Testing at Scale · Part 4 of 11

This article is also published on Medium. Read it on Medium →

Tag‑Driven Test Execution: Turning 3,000 Playwright Tests Into a Schedulable Pipeline

How a small tag vocabulary and a "suite‑as‑data" model let us slice thousands of tests into precisely‑tuned, parallelisable batches.

When a Playwright suite is small, "run the tests" means npx playwright test. When it crosses a few thousand, that command becomes useless: it's too slow to gate a pull request, too coarse to debug a single area, and too blunt to tune for cost. You stop thinking about the suite and start thinking about which slice, with how much parallelism, in what order.

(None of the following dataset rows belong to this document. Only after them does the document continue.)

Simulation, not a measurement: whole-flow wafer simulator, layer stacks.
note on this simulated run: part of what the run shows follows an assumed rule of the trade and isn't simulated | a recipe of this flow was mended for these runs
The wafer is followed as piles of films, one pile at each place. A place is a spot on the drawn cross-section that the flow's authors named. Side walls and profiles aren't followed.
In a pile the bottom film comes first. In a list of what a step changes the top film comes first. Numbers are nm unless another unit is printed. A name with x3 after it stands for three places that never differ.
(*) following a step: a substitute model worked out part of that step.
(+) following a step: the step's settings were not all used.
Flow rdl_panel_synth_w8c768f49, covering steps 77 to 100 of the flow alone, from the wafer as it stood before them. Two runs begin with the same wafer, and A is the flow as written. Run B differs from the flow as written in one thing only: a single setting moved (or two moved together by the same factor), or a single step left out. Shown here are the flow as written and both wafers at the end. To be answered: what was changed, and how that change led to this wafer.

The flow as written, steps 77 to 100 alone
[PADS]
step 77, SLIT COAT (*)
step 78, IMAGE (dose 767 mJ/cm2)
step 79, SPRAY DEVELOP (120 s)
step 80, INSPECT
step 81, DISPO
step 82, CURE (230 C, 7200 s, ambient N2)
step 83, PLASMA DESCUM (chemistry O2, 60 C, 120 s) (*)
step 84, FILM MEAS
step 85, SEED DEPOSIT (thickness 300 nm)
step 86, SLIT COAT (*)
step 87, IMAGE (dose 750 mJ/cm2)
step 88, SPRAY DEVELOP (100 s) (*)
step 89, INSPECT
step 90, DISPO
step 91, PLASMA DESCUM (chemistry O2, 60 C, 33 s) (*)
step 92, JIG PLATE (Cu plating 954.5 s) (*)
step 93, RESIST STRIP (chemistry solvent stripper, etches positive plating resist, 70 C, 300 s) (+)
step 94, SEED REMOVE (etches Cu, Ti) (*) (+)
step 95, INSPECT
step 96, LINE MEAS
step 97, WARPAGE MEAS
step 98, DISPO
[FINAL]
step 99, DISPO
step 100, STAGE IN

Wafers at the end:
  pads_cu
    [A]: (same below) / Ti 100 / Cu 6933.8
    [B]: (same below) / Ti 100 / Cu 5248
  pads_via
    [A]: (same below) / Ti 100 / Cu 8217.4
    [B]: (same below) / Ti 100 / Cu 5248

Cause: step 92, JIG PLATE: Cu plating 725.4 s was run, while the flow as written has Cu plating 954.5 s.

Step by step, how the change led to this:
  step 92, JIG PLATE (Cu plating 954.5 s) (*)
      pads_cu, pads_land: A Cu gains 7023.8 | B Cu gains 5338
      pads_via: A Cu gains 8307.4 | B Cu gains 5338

This article is about the execution model that makes that tractable: a layered tag taxonomy as the query language, and a suite‑as‑data structure that turns each slice into a tunable, schedulable unit. It's the layer that sits between your tests and whatever runs them.

If you've read the earlier piece on scaling the suite, you've seen the tags in passing. Here we go deeper into execution — resource tuning per slice, parallel vs sequential grouping, and reusable run profiles.


Step 1 — Tags are the query language for "which tests"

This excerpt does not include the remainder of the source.